The government-backed bill to radically restrict the High Court of Justice’s ability to strike down unconstitutional legislation was approved in the Knesset Constitution, Law and Justice Committee on Wednesday morning and will now be sent for its first reading in the Knesset plenum, amid opposition outrage directed at committee chair MK Simcha Rothman for his management of the process.
Opposition lawmakers boycotted the final votes in committee approving the bill for its first reading in the Knesset plenum, after Rothman granted only one MK from each Knesset faction the right to speak for five minutes.
“This is a dictatorship and the silencing of people’s opinions, we won’t be part of it. Vote among yourselves” shouted Hadash MK Ofer Cassif at Rothman.
“This is a regime putsch!” Yisrael Beytenu Yulia Malinovsky fumed before leaving the committee room.
Rothman was assailed throughout the hearing by opposition MKs for rushing the debate and the procedure before the vote, and he had a number of committee members from the opposition ejected from the room has a result.
A legal adviser to the committee stated that it was at the discretion of the committee chair whether or not to allow MKs the opportunity to speak during the voting session, but added that it was unusual not to do so.
Several MKs also demanded that Rothman allow a debate on which Basic Laws would be affected by the bill, which he refused, leading to further uproar.
Opposition MKs filed an objection to the bill on that basis and Rothman subsequently announced after the vote that a separate hearing and vote would be held Sunday on this issue.
The legislation passed nine to zero. An objection to the bill will also be heard in committee on Sunday.
Rothman’s bill, which is a committee-sponsored piece of legislation, would drastically limit the High Court of Justice’s ability to strike down laws that contravene Israel’s Basic Laws; significantly reduce the rights that are protected by judicial review in the first place; and allow the Knesset to pass legislation that is immune to judicial review from the outset.
According to the bill, the High Court would only be able to strike down legislation if 12 out of 15 justices on the High Court ruled that it “clearly” violates an order in a Basic Law that requires a specific majority of MKs to change.
Rights specified in Basic Law: Human Dignity and Liberty, which are entrenched by a limitations clause in that law, will also be protected by judicial review.
Knesset legal adviser Gur Bligh has previously noted that the legislation would leave some fundamental rights, such as eligibility to vote, freedom of expression, and others, unprotected since they are either not explicitly listed in a Basic Law, or the relevant Basic Law does not require a specific majority to change that right.
Rothman insisted again on Wednesday that in his opinion such rights would be protected, but said the ultimate arbiter would be the High Court.
Yesh Atid MK Merav Ben Ari pointed out, however, during the committee hearing that the provision in Rothman’s bill to allow the Knesset to make any law immune to High Court review obviated any lingering protections fundamental rights might enjoy.
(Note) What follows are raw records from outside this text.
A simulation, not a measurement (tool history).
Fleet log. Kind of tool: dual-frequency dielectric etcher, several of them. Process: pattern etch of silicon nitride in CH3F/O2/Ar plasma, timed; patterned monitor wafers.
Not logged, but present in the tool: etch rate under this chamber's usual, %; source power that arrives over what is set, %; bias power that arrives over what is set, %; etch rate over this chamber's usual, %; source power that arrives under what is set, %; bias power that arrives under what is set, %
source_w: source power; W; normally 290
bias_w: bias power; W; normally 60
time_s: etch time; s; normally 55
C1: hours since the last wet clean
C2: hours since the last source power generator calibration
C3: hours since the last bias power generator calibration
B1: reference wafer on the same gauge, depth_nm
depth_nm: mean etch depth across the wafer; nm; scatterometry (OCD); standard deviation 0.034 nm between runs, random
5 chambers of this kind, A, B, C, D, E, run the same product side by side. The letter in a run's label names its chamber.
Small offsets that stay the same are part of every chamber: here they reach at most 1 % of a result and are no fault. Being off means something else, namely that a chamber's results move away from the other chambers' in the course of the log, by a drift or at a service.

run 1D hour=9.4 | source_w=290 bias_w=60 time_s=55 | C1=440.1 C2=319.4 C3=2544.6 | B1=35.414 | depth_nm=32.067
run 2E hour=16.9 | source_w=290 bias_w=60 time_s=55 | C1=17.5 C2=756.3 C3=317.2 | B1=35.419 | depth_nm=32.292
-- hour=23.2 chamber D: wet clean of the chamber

She added that separate legislation also being advanced by the government bars the High Court from reviewing Basic Laws, and said that controversial legislation — such as another piece of legislation being advanced now to allow Shas leader Aryeh Deri to return to ministerial office — could simply be passed as a Basic Law.
The “notwithstanding” clause in Rothman’s bill, which would allow the Knesset to make regular legislation immune to High Court review, would need to be passed in all its three readings by a majority of 61 MKs.
Such legislation would be valid until one year after the end of the Knesset which passed it into law. If a majority of 61 MKs approved it again in the following Knesset it would become a permanent law.
Clauses in Basic Law: The Knesset pertaining to the timing of elections and the necessity of having “equal” elections could not be changed through a law with a notwithstanding clause, although the clauses in that Basic Law relating to voting eligibility would not be included in that caveat.